My garage smells of creosote. The clean, tarry odour is wafting off the bundle of five metal fencing posts I bought this afternoon at my local Builders’ Warehouse. I need the posts to stake up my collapsing Cup of Gold creeper. It’s grown too heavy for the original wooden trellis that provided support when I originally planted the creeper.
Finding the fencing posts in the cavernous warehouse was a mission, and fitting them into my small car was another challenge. I know, with certainty, that the creosote has rubbed off onto the floor mats in the back, but you know what? creosote is black and so are the floor mats. Isn’t that fortunate? And I’m no petrol-head so I won’t be diligently scrubbing the mats to remove the traces of creosote, always assuming I could actually find the stained bits on the black flooring. I love the smell of creosote, so if I’m now driving a creosote-scented car, I shall sit back and enjoy the odour.
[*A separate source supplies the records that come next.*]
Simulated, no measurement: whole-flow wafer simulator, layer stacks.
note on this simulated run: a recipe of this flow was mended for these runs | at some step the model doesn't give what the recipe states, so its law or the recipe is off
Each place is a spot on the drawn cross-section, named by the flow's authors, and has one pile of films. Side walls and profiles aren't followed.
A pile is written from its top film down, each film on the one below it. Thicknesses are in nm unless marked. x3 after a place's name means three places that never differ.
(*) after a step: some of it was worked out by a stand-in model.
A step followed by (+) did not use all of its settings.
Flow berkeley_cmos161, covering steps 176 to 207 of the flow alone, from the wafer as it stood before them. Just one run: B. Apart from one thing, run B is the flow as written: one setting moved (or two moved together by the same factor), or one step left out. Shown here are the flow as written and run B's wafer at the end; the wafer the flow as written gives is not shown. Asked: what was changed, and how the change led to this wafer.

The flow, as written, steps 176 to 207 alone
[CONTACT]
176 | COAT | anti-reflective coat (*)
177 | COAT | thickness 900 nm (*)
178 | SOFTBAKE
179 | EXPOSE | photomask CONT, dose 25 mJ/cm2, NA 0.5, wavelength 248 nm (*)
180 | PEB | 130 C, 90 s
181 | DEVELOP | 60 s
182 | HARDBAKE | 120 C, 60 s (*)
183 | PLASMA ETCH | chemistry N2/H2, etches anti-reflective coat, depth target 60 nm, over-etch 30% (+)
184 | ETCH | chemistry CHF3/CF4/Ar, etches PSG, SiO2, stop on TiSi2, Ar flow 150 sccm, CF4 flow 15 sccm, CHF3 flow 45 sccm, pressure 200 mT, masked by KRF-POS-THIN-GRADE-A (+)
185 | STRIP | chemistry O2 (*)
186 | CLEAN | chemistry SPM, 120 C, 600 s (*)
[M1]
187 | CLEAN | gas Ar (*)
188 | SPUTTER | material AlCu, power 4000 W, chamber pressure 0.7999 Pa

Just in case you’re puzzled by the red and white tape wrapped round the posts, that was the bright idea of the young man who carried the posts from the vast warehouse to my car. Understandably, he wasn’t keen to be covered in sticky creosote. And as a bonus point, the red and white provides a nice visual contrast to the black metal.
I suppose the manufacturers coat the posts with creosote to deter rusting. Fat chance, living three kms away from the coast. The salty air is not kind to metal or paintwork.
The smell of creosote manages to be both clean and slightly antiseptic, as well as tarry and aromatic. In bygone days wooden poles were always creosoted to prevent the termites from chomping through the timber. I remember from my Central African childhood how determined those hungry little ants can be. Seemingly solid door frames would suddenly crumble and disappear, the interior long since devoured by the white ants. So creosote was liberally applied.
Today’s creosote reminds me of another tarry odour : that of Lapsang Souchong tea. I enjoy Lapsang Souchong, with its smoky, tarry flavour. Not everyone’s favourite , for sure, but I like it. I was introduced to Lapsang Souchong years ago by a very exotic lady, who’d grown up in the Andaman Islands in the Indian Ocean. Quite why or how she’d come across it I’m not sure, but perhaps it was a 1920’s fad? Or maybe her mother enjoyed it? I shall never know, but the sticky metal poles in my garage certainly have evoked memories for me.